It’s been a few weeks since I posted and I am sorry about that. My oldest daughter has been going through some personal issues and it is going against everything I wished for her. I have control issues and I know it. I am trying to deal with it. But also as a parent, you want better for your kids…or you should in my opinion. But I cannot follow her train of thought anymore. It’s not just me who is concerned either. Her best friends have confided in me some of their concerns.

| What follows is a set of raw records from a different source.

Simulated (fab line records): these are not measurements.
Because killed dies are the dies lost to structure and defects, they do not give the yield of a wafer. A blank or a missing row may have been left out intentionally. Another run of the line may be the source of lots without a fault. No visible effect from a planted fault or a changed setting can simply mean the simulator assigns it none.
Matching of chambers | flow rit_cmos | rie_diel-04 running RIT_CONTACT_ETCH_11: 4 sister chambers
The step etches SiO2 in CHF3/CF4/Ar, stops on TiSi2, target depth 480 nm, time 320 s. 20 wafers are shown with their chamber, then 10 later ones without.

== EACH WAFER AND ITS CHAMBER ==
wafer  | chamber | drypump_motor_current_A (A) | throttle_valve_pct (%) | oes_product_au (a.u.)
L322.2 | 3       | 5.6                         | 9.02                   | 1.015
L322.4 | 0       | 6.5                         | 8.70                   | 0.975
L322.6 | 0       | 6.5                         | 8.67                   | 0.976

As a little kid, I never thought I would need to worry about her. She is super smart, cute, funny…but something happened between freshman year of high school and now that totally turned her around. She never would miss school and grades were all important. Now she failed every class last term in school and was kicked out. She stopped going to class. She wanted to be a teacher, but you need a degree for that. She came up with a goal of being a dog groomer. I’m not saying there is anything wrong with being a dog groomer, but most are only part-time with no benefits. How is she going to support herself? I am of the belief that no woman should be dependent on a man for all of her support. Also, this girl is all of 96 pounds. How is she going to handle 100+ pound animals??
Anyway, I have taken a step back from the situation because it was causing me a great deal of stress. I called her father in to help with the situation and to talk to her. As a mom, I feel horrible because I want nothing but good for my kids. I don’t want them to struggle, but it’s time for tough love and for me to take care of me. It goes against everything in me, to put myself first. I just don’t do that. But my daughter is 21 years old and should take responsiblity for her decisions and actions.
My friends know how that is hurting me, so they are very supportive, which is so very important when dealing with depression. You need a support system. You can’t have people who tell you to just suck it up, so to speak, or to “let it go”, “move on.”
Ok, my friends, I promise to post more often. I continue to fight the darkness.